The German Ministry of Finance published a proposal to implement Directive (EU) 2018/843 (fifth Anti-Money Laundering Directive) into German national law. The draft proposes changes when using trusted third parties.
The use of trusted third parties allows obliged entities under German Anti-Money Laundering Act (Geldwäschegesetz – GwG) to outsource certain AML-duties. This includes the identification of a (potential) customer. Two types of third parties can be referred to as trusted: Those that can be trusted by law (e.g. other obliged entities) and those that are trusted by contract (outsourcing providers).
Trusted third parties by law
So far, an obliged entity, according to German Regulator BaFin, could revert to a trusted third party as soon as this party fulfilled all required obligations set out in the applicable (national) law. For example, this meant a German credit institution could use a Dutch credit institution for the identification of Dutch customers which have been KYCed in compliance with Dutch AML regulations. As both Germany and the Netherlands implemented the European Anti-Money Laundering Directive, this has been a most practical approach that simultaneously satisfied the spirit of the directive. At the same time, German law was not entirely circumvented as German customers still needed to be identified by the German credit institution.
The new proposal now requires for obliged entities to make sure its trusted third parties comply with German anti-money laundering regulation as specified in GwG. The aim is to mitigate the risk of regulatory arbitrage used by the obliged entities. Especially with emerging digitalisation of the financial services sector, the German ministry argues that German law can systematically be circumvented.
Should the proposal come into law as is, cross border services will face limitations. A German credit institution would have to ensure that its Dutch counterpart complies with German regulations when identifying a Dutch customer. Considering that a contract is not necessary when relying third party trusted by law, the ministry’s proposal would effectively eliminate the use of this type in cross border services. To ensure this type of compliance a contract is unavoidable.
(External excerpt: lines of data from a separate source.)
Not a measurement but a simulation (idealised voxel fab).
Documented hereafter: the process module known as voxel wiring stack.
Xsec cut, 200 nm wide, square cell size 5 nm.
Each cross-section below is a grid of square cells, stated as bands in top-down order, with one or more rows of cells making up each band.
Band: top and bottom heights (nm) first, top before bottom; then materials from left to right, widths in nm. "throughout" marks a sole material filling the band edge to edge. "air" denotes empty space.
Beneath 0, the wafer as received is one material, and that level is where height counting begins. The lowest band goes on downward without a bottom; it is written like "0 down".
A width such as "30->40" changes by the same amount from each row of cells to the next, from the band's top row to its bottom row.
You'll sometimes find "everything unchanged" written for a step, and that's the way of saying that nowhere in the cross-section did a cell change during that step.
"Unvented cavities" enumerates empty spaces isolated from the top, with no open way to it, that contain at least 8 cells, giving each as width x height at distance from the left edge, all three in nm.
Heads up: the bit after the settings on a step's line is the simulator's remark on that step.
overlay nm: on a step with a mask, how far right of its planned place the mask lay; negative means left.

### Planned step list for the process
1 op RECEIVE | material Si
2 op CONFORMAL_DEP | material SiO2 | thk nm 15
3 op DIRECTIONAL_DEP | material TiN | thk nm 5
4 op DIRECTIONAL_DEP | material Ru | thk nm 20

German obliged entities are unnecessarily hindered in their cross border services. A simple clarification in the GwG that a domestic customer needs to be identified by rules governed by domestic regulations would have sufficed.
Recourse to prior identification
Under BaFin’s general regulatory practice it used to be possible, under certain conditions, to recourse to a completed identification by a third party. A new identification was not necessary, but existing data could be recycled. This possibility is now to be implemented from practice into law.
A third party can, according to the ministry’s proposal, use existing customer data in the case the original purpose to collect the data was itself an identification. Further criteria implements BaFin’s regulatory practice:
1.The identification was part of the onboarding process of the third party.
2.The identification was not conducted under simplified customer due diligence rules.
3.The identification took place within less than the past 24 months.
4.There are no external circumstances for the obliged entity to doubt the authenticity of the data.
5.The identification document used in the process is still valid.
The obliged entity has to perform a plausibility check. According to the current wording, the 24 months-period cannot be extended by a simple update of the customer data. An equal treating would however be appreciated by the market. Thus BaFin’s current regulatory practice uses the date of the collection of the respective data as the relevant point of reference. An extension to allow the same procedure for third parties trusted by contract is not planned.
The German Ministry of Finance performed only a two-week consultation process for its proposal. Any changes on the legislative procedure remain to be seen.